Manchester attack tribute appears on 'Squinty Bridge'
A tribute to the victims of the Manchester bombing has appeared on a Glasgow landmark.
The names of the 22 people who died are displayed on the city's "Squinty Bridge" along with signs that read "with Manchester" and "respect life".
The tribute, made out of plastic letters tied to the bridge's railings, appeared on the Clyde Arc on Tuesday.
Eilidh MacLeod from Barra was among those who died and her name is displayed in the centre of the bridge.
She had travelled to the Ariana Grande concert with her friend Laura MacIntyre who is said to be making "remarkable progress" after being seriously injured in the bombing.
A suicide bomber attacked concertgoers at the Manchester Arena on 22 May at the end of Ariana Grande's show.
Police named Salman Ramadan Abedi as the attacker.
The Squinty Bridge tribute, which displays the first names of all of those who died in the bombing in simple black lettering, was created by East Ayrshire artist Brian Carey.
He told BBC Scotland he had been moved to make the work because the suicide bombing was "so close to home".
"I used first names only because people with the same name will connect with them. Everyone knows a Robert or an Eilidh," he said.
"It's more personal."
Mr Carey said a woman from Barra happened to be walking by as he finished the artwork on Tuesday afternoon.
"I saw her just stop in her tracks when she saw the name Eilidh. I saw her staring at it," he said.
"She said she belonged to Barra and seeing that name really hits home."
Mr Carey installed similar artwork on the bridge - a memorial to Commonwealth soldiers killed in action - three years ago.
The crosses were eventually removed by Glasgow City Council, who said they were acting after receiving complaints.

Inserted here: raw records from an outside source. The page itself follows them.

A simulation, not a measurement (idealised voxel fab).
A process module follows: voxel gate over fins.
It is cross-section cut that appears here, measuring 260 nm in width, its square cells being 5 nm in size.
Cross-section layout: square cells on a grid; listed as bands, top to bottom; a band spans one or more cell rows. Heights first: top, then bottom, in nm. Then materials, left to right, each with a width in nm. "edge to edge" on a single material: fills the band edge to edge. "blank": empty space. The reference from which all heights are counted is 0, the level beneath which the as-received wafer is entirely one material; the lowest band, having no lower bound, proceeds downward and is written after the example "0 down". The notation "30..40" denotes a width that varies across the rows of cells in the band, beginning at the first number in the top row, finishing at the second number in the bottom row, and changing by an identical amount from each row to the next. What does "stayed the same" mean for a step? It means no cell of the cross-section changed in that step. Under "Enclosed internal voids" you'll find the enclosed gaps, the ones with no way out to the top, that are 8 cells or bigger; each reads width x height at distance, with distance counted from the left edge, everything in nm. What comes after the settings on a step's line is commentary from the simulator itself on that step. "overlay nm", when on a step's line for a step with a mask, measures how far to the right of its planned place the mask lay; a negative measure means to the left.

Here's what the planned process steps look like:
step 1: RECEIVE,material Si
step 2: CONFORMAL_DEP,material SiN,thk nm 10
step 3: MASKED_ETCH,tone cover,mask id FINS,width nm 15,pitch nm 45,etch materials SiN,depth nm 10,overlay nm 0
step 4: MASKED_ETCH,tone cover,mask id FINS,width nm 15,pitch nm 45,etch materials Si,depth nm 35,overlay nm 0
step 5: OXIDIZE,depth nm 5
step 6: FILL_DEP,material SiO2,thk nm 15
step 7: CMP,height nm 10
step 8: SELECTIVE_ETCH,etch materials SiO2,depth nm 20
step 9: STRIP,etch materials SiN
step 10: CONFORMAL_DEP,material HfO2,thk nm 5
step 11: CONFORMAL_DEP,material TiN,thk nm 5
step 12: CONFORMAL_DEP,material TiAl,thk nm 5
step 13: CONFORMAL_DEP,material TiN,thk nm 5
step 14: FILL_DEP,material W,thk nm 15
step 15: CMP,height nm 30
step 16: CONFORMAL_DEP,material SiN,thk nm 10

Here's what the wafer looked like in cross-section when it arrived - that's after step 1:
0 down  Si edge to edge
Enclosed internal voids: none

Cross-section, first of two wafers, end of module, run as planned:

The artist said he had emailed the council about the Manchester tribute and had offered to take it down himself if it was left for two weeks.
A vigil was held in Glasgow last Tuesday for the victims of the Manchester attack.
Speaking at the vigil, Glasgow City Council leader Susan Aitken said: "All we can do is send out love, our sympathy and our condolences and say that we stand in solidarity."